The national farm survey conducted by the State agency Teagasc has shown that average farm incomes fell by 9% in Ireland last year, bringing the average income for the farming sector to €24,060.
The figure relates to the return for the farmer's labour and for the land and the capital employed in the business.
According to Teagasc, the fall in income came about despite an increase in direct EU payments to farmers and a reduction in key input prices such as fertilisers.
Lower milk prices and poorer crop yields and crop prices were the key factors behind the fall in incomes.
The milk price was down almost 10% in 2016 following a 20% reduction in 2015.
Despite this, however, milk production continued to grow last year.
The farm survey shows that income on dairy farms fell by 17% as a result and now averages €51,809.

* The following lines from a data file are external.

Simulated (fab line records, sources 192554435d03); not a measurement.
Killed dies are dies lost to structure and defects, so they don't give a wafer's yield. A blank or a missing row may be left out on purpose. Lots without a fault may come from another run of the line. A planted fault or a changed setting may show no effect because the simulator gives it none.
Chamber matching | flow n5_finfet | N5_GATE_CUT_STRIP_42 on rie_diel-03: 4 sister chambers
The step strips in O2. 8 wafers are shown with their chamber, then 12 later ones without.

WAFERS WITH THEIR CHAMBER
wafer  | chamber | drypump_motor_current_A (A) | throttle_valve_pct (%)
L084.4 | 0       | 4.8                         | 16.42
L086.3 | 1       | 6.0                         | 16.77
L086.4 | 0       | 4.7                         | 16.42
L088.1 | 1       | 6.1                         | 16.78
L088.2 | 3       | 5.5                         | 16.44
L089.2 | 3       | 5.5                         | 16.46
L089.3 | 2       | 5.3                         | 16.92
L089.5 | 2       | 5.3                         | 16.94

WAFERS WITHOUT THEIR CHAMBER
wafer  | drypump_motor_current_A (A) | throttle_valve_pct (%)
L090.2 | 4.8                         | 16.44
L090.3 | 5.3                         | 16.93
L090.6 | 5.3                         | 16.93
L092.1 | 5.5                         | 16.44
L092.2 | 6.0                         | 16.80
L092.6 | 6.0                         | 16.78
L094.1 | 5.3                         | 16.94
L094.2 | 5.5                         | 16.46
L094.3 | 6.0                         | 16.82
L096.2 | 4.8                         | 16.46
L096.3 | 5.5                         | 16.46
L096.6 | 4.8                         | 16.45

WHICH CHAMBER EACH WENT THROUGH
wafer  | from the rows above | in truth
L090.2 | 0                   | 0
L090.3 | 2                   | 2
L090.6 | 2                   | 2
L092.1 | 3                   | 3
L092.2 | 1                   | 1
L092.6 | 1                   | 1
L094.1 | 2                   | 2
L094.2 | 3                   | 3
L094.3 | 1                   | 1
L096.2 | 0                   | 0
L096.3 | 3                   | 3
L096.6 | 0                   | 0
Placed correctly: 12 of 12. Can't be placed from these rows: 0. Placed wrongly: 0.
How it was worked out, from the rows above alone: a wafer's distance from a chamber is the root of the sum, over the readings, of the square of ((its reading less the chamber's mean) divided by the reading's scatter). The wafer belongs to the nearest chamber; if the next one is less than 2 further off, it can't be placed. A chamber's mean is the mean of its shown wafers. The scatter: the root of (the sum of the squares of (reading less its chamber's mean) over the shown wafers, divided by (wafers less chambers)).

State agency Teagasc says farm incomes fell by 9% in 2016 https://t.co/YTbi7UuD8A pic.twitter.com/vupczgbQLG— RTÉ News (@rtenews) May 31, 2017
According to Teagasc, these results show considerable efficiency gains were achieved by dairy farms in 2016 despite the fall in milk prices.
Its analysis shows that four out of every five dairy farms have increased their milk production since the abolition of EU milk quotas.
Tillage farmers were severely affected by a drop in crop yields last year as well as a reduction in cereal prices.
The result was a 10% fall in average income on tillage farms, to €30,816.
The report said that farming continues to remain highly reliant on direct payments. The average direct payment per farm was nearly €18,000 in 2016, comprising 75% of farm income on average and almost 100% of income on the average cattle and average sheep farm.